New Frequencies @ YBCA presented a two-part concert of vocal works by San Francisco–based Amy X Neuberg and Argentinean composer and performer Juana Molina this past Saturday as part of the Yerba Buena Center for the Arts summer arts festival. Isabel Yrigoyen, the center’s performing arts manager, curated this fascinating music festival.

Both Amy X Neuberg and Juana Molina use electronic and acoustic instruments as support for their vocal lines, creating real-time loops along with other synthetic techniques to layer textures of sound, and both approach the voice as a flexible instrument with a variety of vocal techniques that can produce a wide range of just plain sound, separate from the needs of text.

The sound fields these two composer/performers create are very different, and that difference can be characterized as cultural as much as individual.

Amy X Neuberg, introduced as San Francisco’s cabaret diva, opened the concert with selections from The Secret Language of Subways, a 13-song cycle that she conceived of while “sitting on the subway” in New York and that she describes as “the fragmented meanderings of my thoughts.” Accompanied by the cello trio called the Cello Chixtet, Neuberg both sang the songs and tapped out the electronics necessary to overlay her voice into harmonies and counterpoints. For each song she programmed 12-drum pads to create pitches or effects.

The final mélange resembles the text of her songs, which are self-aware meditations on life and art: highly polished, ironic and pleasing. The smoothness of the synthetic sound and its overall fullness is very, well, New York. And it syncs well with text such as “if I say nothing, then nothing can deceive” and “the weather’s fine, the wine’s divine, the cat looks OK.”

 

The exotic electronics of Juana Molina

Juana Molina grew up in a musical family as the daughter of the beautifully voiced Argentine singer Horacio Molina, and she first learned guitar at the age of five. But it was more than music that engaged her as a child—it was sound and its potential as music. In one interview she talks about the noisy elevator at her grandmother’s house. Imitating the roar of the elevator, she goes on to tell how she always wanted to ride the elevator alone so that she could sing with the noise as accompaniment.

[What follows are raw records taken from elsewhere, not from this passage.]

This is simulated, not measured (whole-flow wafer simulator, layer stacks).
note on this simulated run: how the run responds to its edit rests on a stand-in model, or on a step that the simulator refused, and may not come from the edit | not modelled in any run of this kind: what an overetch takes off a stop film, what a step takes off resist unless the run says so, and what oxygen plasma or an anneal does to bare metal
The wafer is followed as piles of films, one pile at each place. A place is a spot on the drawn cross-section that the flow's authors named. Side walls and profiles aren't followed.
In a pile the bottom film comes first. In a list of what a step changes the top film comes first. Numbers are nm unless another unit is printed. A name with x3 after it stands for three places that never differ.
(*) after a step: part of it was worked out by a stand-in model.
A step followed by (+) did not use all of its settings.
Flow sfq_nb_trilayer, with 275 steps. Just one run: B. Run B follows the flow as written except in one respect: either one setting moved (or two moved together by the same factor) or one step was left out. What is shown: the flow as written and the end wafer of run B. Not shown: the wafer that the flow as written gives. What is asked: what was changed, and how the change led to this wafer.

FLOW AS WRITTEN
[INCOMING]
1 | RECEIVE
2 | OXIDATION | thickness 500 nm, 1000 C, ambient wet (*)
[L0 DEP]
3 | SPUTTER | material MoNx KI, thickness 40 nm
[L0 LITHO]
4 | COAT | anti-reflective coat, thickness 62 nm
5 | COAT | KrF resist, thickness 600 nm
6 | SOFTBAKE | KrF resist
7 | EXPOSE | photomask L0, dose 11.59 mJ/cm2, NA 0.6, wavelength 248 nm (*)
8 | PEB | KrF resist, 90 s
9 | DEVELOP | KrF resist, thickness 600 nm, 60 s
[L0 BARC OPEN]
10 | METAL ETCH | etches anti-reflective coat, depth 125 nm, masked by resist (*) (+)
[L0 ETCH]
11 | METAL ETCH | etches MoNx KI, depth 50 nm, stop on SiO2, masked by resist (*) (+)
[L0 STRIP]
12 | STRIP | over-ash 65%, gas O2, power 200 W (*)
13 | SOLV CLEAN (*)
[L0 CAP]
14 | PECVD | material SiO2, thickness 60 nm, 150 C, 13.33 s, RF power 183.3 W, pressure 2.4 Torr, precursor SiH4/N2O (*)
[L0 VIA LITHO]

Using a guitar and a synthesizer, Molina lays down repeating loops of phrases of four or more notes. Because of syncopation and the shift from loop to loop, the first note of each repeating cell is placed differently in relation to the other repeating cell, so that the texture in any given song is constantly shifting.

Likewise, Molina seems to have a preference for dissonance and unusual chords, both of which add intensity to the shifting note progressions.

Over these very dense layers, Molina sings her songs.

Written in her native Rioplatense Spanish, the lyrics are hard to follow for the less than fluent speaker. But she drolly remarks that that doesn’t seem to matter, finally. And perhaps it doesn’t.

Molina favors several vocal techniques, among them the hard voice often used in ethnic folk songs and the contrasting wispy style used by Antonio Carlos Jobim. The overall effect is edgier than the style of Neuberg’s compositions and has a more concentrated vocal delivery and an exotic rhythmic drive. Perhaps even more interesting is the clarity with which Molina’s performance allows us to see how her compositions are developed. If she misses an entrance and doesn’t like the way one track relates to another, Molina will start over again. Quite a difference from our American sense of musical professionalism, but one that allows her an improvisational freedom and an organic relationship to sound.